Engineering topology in waveguide arrays

TL;DR

This paper explores how the topological classification of Floquet photonic waveguide arrays relates to their structural symmetries, revealing new ways to realize topologically protected states even without conventional symmetries.

Contribution

It establishes a systematic link between lattice symmetries and Altland-Zirnbauer classes in 1D waveguide arrays and shows non-bipartite networks can support topological states without traditional symmetries.

Findings

Bipartite structure and z-reflection symmetry determine AZ class.

Non-bipartite networks can host topological boundary states at quasienergy π.

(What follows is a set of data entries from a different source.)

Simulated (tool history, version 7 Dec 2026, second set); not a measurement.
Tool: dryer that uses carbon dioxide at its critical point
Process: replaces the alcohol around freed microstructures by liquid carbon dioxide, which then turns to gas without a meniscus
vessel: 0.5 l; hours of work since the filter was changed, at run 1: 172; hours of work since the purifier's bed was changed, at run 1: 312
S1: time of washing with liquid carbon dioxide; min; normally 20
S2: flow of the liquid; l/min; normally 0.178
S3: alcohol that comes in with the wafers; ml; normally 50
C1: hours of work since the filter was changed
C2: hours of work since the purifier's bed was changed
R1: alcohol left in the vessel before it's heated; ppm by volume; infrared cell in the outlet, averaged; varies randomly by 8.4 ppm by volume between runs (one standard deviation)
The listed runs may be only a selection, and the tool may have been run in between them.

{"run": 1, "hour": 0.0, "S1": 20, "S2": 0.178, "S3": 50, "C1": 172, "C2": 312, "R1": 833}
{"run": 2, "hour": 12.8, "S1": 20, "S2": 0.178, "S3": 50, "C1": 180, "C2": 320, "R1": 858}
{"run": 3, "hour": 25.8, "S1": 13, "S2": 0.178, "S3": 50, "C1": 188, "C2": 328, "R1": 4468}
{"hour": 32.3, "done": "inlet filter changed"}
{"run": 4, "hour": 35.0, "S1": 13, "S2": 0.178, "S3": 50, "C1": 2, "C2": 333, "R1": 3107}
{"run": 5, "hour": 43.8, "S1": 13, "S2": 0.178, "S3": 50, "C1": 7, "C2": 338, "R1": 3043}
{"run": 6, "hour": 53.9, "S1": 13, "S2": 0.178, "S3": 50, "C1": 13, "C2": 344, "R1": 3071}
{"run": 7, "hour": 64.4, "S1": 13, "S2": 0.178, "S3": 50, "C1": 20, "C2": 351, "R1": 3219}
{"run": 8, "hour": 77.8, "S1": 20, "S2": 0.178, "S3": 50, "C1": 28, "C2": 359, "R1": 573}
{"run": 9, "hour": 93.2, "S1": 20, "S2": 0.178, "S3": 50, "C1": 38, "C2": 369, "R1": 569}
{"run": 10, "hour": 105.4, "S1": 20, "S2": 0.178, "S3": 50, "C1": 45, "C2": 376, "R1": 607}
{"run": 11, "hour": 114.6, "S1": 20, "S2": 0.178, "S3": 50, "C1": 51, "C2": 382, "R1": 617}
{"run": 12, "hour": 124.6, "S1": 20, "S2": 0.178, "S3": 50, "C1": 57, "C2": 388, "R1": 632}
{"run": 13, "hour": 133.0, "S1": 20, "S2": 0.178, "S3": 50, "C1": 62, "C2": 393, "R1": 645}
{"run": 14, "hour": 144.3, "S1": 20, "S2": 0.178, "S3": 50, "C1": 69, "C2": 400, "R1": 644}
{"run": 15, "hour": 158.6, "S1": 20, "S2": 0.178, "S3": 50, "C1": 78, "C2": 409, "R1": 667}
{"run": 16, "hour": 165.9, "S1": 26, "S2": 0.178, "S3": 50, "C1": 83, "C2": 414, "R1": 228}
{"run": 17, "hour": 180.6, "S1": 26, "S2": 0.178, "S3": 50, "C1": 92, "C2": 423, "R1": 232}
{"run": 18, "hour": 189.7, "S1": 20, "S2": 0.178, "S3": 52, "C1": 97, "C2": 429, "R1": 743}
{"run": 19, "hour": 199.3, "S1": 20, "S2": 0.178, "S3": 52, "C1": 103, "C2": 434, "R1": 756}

Shifted-particle-hole symmetry protects topological states in higher dimensions.

Abstract

The topological classification of a system depends on the discrete symmetries of its Hamiltonian. In Floquet photonic waveguide arrays, the abstract symmetries of the Altland--Zirnbauer (AZ) scheme -- chiral, particle-hole, and time-reversal (for photonics, $z$-reversal) -- arise from structural properties of the lattice, yet a systematic correspondence has not been established. Here, we illustrate this correspondence for a simpler system of one-dimensional waveguide arrays with real coupling coefficients, showing how bipartite structure and $z$-reflection symmetry alone determine the whole AZ class. We further demonstrate that non-bipartite networks -- lacking conventional particle-hole symmetry, chiral symmetry, and $z$-reversal symmetry -- can nonetheless support topologically protected boundary states at quasienergy $\varepsilon = \pi$, even in one dimension. The protecting symmetry -- \textit{shifted}-particle-hole symmetry -- applies equally to higher-dimensional Floquet waveguides.